By Luke Kerr-Dineen   
There are always a few players who, for one reason or another, never seem to fully get their due. Not that Justin Rose is some dark horse, of course. He’s not. But whether it’s against Phil Mickelson at the 2013 U.S. Open, Matt Kuchar at the Olympics, Sergio Garcia at the 2017 Masters or, more recently, Tiger Woods and Rory McIlroy at the 2018 Arnold Palmer Invitational, Rose always finds himself on the wrong end of some tough popularity content match-ups.

But while everybody’s spending Monday recounting Tiger’s brilliant play and Rory’s hot putting, we should also give some love to Rose, because he deserves it. He’s putting together an incredible start to his season, and dare I say it, he may be the real favourite heading into the Masters.

You’re probably aware of Justin Rose’s good recent finishes by now, because they’ve been hard to miss: He’s finished 1, T-5, T-8, T-37, T-5, 3 in his last six PGA Tour starts, with a T-10 on the European Tour sprinkled in between. It’s all amounted to Rose winning an astonishing 38 percent of his potential prize money this season, behind only Dustin Johnson and Justin Thomas.

What’s most interesting about Justin Rose’s recent form, though, is what’s fuelling it.

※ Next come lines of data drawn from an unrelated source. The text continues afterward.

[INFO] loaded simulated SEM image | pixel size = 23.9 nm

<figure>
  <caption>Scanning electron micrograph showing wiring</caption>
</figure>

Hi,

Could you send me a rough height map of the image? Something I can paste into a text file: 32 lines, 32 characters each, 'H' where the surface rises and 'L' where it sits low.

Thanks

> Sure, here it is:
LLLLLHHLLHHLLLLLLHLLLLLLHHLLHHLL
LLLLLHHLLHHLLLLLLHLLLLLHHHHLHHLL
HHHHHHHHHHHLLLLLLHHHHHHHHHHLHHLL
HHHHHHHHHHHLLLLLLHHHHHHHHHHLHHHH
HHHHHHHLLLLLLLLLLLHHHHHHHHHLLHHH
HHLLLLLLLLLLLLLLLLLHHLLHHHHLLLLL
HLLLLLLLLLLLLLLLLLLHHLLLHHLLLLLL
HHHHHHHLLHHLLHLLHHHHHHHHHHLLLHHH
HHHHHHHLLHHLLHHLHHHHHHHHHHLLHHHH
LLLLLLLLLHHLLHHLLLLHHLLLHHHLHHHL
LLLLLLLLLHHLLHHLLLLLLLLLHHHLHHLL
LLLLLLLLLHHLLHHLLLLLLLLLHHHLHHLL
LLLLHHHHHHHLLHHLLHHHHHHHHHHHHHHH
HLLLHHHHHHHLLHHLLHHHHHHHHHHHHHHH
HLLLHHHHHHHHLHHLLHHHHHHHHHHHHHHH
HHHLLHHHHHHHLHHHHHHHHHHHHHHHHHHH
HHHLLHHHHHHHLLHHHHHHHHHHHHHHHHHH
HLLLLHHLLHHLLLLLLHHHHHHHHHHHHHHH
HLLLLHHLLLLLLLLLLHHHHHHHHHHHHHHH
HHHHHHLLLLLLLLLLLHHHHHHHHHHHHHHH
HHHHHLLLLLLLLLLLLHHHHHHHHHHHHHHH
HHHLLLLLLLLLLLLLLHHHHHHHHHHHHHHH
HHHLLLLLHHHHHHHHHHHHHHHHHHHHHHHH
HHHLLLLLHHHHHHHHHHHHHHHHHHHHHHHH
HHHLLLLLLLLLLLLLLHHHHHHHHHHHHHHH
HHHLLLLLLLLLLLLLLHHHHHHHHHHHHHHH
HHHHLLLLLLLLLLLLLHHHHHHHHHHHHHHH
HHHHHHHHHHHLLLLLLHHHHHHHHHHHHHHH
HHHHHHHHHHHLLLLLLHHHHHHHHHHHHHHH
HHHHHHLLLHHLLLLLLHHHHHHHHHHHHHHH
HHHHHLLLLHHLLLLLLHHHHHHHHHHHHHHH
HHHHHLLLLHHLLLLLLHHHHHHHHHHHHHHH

Rose’s strength, at least up until now, has been from tee-to-green. Since 2011 he’s finished the season inside the top five of Strokes Gained: Tee-to-Green four times, and has never finished worse that 15th. Writing for Golf World, statistician Dr. Lucius Riccio has routinely noted that he’s the best ball-striker on the PGA Tour.

Putting, by contrast, has been an issue. Over the same time period Rose has only finished inside the top 100 in Strokes Gained Putting once (97th, in 2011). But interestingly, it’s been fuelling his rise this season: Rose ranks fifth in Strokes Gained Putting, gaining an impressive 1.022 strokes on the putting surface.

Rose’s ball-striking hasn’t been as good in 2018 (he’s 34th in SG: Tee-to-Green so far), but I wouldn’t read too much into that. Rose’s past stats prove that he’s an elite ball-striker, and barring an injury or something else unfortunate, at 37, he’s not going to stop being one overnight. Indeed, he’s actually hitting the ball farther so far this season than last, so I’d expect this stat to regress to normal levels as the sample size gets bigger.

The same could probably be said of his putting, of course. He has never putted this well before so it’s unlikely that this is the new normal. But that doesn’t necessarily matter. Renowned statistician and Columbia professor Dr. Mark Broadie has written numberous times that wins on the PGA Tour come about, basically, when one part of a golfer game inflects suddenly and quickly up. Basically, when a good ball striker has good putting week, he wins, like Rory did at Bay Hill:

Rose is doing exactly that. His putting stats have inflected up to levels we’ve never seen from him before. Sure, they’ll start coming down at some point, but they’ve shown no sign of that yet. Rose remains squarely in the middle of the best putting streak of his career, and with the Masters just 16 days away, it’s happening at the perfect time.